Time's almost up to get a tax deduction for your super contribution. AND get a guaranteed return!

Get a tax deduction for your super

As of 1 July 2017,

-  all tax-payers under age 75 can make a personal contribution to their super fund and

- then you can claim a deduction for your super contribution when you do your tax return.

This is new. Until now, the only way to make additional deductible contributions was to organise a salary sacrifice with your employer, unless you were self –employed.

Contribution limits

-You can contribute any amount provided that your total concessional contributions * are not more than $25,000 in a particular financial year.

- this includes the compulsory super your employer contributes (9.5% super guarantee) which are also concessional contributions.

E.g. If your employer has contributed $10,000 on your behalf, you can make an additional  maximum contribution of $15,000.

Age limits and work test

If you are 65 – 74 years, you also have to meet a work test  to qualify for the tax deduction.

Self-managed super

If you have a self-managed super fund, you can still make personal contributions

 

You get to save money AND pay less tax

Your personal contributions will be taxed at 15% when they arrive in your super fund. And if your personal marginal tax rate is more than 15%, then what you save in tax will be more than the amount that the super fund pays in tax.

E.g., If your tax rate is 37 %, and you contribute an extra $10,000, you will receive a personal tax deduction of $3700.

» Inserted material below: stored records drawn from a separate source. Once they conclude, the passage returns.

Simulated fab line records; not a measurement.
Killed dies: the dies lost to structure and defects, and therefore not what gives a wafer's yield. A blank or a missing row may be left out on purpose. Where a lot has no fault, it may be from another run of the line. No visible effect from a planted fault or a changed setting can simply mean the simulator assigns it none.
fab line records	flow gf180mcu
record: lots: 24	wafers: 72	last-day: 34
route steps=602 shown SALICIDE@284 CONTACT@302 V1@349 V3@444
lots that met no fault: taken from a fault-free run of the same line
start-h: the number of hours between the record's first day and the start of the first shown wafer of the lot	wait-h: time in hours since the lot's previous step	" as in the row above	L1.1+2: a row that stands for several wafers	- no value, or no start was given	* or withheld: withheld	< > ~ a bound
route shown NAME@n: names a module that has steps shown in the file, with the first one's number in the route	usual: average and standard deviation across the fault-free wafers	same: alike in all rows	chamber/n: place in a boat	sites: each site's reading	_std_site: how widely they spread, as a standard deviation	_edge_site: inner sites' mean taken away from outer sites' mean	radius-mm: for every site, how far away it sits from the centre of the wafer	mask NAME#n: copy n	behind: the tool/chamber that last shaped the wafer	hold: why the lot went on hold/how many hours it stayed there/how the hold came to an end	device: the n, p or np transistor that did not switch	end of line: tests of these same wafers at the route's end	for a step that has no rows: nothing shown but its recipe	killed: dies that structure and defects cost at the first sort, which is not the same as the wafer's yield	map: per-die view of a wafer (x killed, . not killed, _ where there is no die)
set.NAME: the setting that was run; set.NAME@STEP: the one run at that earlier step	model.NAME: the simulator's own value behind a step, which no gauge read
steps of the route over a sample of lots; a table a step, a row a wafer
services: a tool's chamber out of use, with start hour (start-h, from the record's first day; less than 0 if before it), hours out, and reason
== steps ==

So the contribution only costs you $6,300 :  $10,000 you contribute - your $3700 tax rebate .

In your super fund, only $1,500 will be paid as tax.

 

True fact – you get a guaranteed return!

You’ve given up $6,300 of spending power and acquired an asset worth $8,500!

That’s an immediate, guaranteed return of 34.9%  ie $2,200 of the $6,300 that the contribution actually cost you.

A guaranteed return of 34.9% is absolutely outstanding - you can’t beat it!

 

What’s the catch?

The only catch is that money contributed into super stays there until you meet a condition of release.  

And the most common condition of release is reaching retirement age.

The government offers a lower tax on these concessional contributions as incentive to encourage people to save for retirement.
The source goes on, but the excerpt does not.